Principle:Scikit learn contrib Imbalanced learn Instance Hardness Cross Validation
Principle: Instance Hardness Cross-Validation
Instance Hardness Cross-Validation is a cross-validation strategy that accounts for the varying difficulty of individual samples. Standard CV methods (e.g., stratified k-fold) preserve class proportions across folds but ignore the fact that some samples are inherently harder to classify than others. This can lead to folds with uneven difficulty distributions and high variance in per-fold performance metrics.
Problem Statement
In standard stratified cross-validation, samples are split such that each fold has roughly the same class distribution. However, two folds with identical class distributions can still differ dramatically in difficulty:
- Fold A might contain mostly samples near the decision boundary (hard samples).
- Fold B might contain mostly samples far from the decision boundary (easy samples).
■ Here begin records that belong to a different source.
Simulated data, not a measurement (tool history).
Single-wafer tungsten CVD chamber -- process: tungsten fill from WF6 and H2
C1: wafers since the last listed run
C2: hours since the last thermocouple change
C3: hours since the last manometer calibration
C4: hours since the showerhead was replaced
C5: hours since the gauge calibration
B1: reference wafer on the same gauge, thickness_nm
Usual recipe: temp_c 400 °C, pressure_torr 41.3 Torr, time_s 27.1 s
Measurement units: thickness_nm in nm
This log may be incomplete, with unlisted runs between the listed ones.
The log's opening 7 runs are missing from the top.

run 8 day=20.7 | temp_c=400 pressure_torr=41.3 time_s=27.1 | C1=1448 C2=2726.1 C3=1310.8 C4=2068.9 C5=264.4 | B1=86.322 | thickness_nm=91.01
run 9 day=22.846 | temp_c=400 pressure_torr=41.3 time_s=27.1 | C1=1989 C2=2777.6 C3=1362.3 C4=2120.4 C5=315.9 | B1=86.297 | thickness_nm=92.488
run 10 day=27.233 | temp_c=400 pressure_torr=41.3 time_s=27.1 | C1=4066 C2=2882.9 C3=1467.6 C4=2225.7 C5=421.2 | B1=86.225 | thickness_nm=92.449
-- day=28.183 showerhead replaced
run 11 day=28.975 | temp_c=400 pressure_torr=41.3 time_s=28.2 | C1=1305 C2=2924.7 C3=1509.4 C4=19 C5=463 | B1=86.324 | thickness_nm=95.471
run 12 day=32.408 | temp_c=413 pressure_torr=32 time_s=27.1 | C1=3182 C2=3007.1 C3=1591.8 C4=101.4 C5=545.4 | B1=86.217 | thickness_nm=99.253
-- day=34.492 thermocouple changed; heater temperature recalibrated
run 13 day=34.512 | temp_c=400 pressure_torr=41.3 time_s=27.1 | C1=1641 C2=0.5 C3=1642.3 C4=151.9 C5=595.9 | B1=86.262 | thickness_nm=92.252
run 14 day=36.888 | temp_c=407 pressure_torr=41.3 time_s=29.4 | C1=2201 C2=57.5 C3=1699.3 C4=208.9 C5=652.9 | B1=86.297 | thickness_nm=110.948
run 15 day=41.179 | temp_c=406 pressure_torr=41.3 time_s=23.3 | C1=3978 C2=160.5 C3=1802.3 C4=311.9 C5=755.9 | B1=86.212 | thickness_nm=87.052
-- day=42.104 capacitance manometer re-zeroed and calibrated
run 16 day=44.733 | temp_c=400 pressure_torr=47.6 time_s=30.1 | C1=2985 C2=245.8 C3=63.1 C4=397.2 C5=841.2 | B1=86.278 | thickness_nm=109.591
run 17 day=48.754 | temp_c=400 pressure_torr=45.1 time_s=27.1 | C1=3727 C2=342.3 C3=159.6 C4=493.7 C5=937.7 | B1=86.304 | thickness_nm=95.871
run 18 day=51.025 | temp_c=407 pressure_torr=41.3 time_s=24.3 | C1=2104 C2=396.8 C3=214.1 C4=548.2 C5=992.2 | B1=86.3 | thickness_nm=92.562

This leads to high variance in per-fold test scores, which makes it harder to reliably compare models or estimate generalization performance.
The Instance Hardness Approach
The core idea is to measure the instance hardness of each sample and then distribute hard samples uniformly across folds.
Step 1: Estimate Instance Hardness
Instance hardness is estimated via cross-validated predicted probabilities. A classifier is trained using stratified cross-validation, and for each sample, the predicted probability of the positive class is recorded. Samples with predicted probabilities close to 0.5 (the decision boundary for binary classification) are considered hard; samples with probabilities near 0 or 1 are considered easy.
Step 2: Sort Samples by Class and Hardness
All samples are sorted using a lexicographic sort on two keys:
- Class label (primary sort key)
- Predicted probability of the positive class (secondary sort key)
This groups samples by class and orders them within each class by difficulty.
Step 3: Round-Robin Fold Assignment
Fold indices are assigned in a round-robin fashion over the sorted samples:
sorted_indices = np.lexsort((y_proba[:, pos_label], y))
groups = np.empty(n_samples, dtype=int)
groups[sorted_indices] = np.arange(n_samples) % n_splits
Because the samples are sorted by difficulty, this round-robin assignment ensures that each fold receives an approximately equal share of easy, medium, and hard samples from each class.
Step 4: Split Using Group-Based CV
The assigned fold indices are treated as group labels, and LeaveOneGroupOut is used to generate the actual train/test splits. Each fold serves as the test set exactly once.
Key Properties
- Balanced difficulty: Each fold contains a similar proportion of easy and hard samples, reducing per-fold score variance.
- Class preservation: Because the primary sort key is the class label, class proportions are approximately preserved across folds (similar to stratified CV).
- Supervised estimation: The hardness estimation requires a classifier, making this a supervised CV strategy. The choice of estimator can influence the fold assignments.
- Binary classification: The current formulation is designed for binary classification, where instance hardness is naturally captured by the predicted probability of the positive class.
Trade-offs
- Computational cost: The method requires an internal cross-validation pass to estimate instance hardness, effectively doubling the number of model fits.
- Estimator dependency: The resulting folds depend on the classifier used to estimate hardness. A poor estimator may produce unreliable hardness estimates.
- Data leakage considerations: The internal CV for hardness estimation is stratified and uses proper train/test separation, so there is no direct leakage. However, the fold assignments are influenced by the target labels in a more complex way than standard stratified CV.